The learning and development profession is filled with intelligent, committed and experienced individuals, who appreciate the relevance and importance of the profession to businesses.

Yet within the profession, there is a distinct lack of belief in the ability to truly create business outcomes through guaranteed behavioral change post-learning. Many think behavioral change is difficult. Others label business outcomes post-learning as the ‘holy grail of learning.’

Granted, the measurement can be tricky, but when organizations see people changing post-learning, they become less worried about the specific numbers beneath it.

If positive business changes post-learning aren’t being created, then what is the point? Why should learning and development have an increased budget?

Capturing the barriers to change has provided insight to where the problem lies, but this has been known for years. It has also provided the profession an ‘out.’

In a study by Huczynski & Lewis (1980), “the management style and attitudes of the trainee’s boss were found to be the single most important factor in management training transfer.”

Many organizations have tried for years to get a higher level of manager engagement to the learning process, some have succeeded, but many have not. Interestingly it’s almost a chicken and egg scenario – until learning contributes towards business outcomes, the managers don’t want to engage. Yet until managers get involved, learning can’t contribute to business outcomes. The level that managers can contribute and embed the learning all depends on the maturity and current capability of the organization.

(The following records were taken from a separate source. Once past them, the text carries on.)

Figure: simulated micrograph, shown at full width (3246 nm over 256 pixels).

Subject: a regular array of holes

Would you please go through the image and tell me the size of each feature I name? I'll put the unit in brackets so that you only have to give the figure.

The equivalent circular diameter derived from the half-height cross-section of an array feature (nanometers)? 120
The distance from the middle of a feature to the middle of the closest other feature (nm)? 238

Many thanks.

The belief that it is the manager’s role to work with the participant post-learning to create change and deliver outcomes is a myth that limits thinking.

Let’s embrace new thinking as learning and development professionals and own the behavioral change post-learning by creating a robust learning transfer process.

Some simple analytics will help you build your case as to who (whether it is you, the manager, an internal team or external specialists) that supports the process. Once you start to show a change of initiatives, then you can work closer within the business on future programs.

The fundamental requirement within a robust learning transfer process is self-reflection. Ensure the reflection has three key elements:

  • It should be specific to the individual, not as a group. It’s about them being honest with themselves.
  • It should have structure focusing on the actions they have committed to implementing post-learning. Self-rating is an easy way to capture information as a starting point.
  • It should hold individuals accountable to prioritizing the learning and implementation of changes for long term gain and business outcomes.

The most important of those three is accountability. In today’s complex adaptive systems that many organizations are, where people are moving away from the old command and control style of leadership, accountability has become a bit of a dirty word. There is a need for a fresh perspective on how accountability is viewed. Focus must be given to holding the individuals accountable to themselves. This will create the most profound, powerful and sustainable change. It is essential and fundamental to the learning transfer process.

As the learning transfer discussion grows, the argument will come up of internal vs. external, face-to-face vs. online and so on. Even if you choose internal, the most effective method for self-reflection is delivery by mobile.

So, if you are reading this as a learning professional, be bold and step up to the ownership of change post-learning.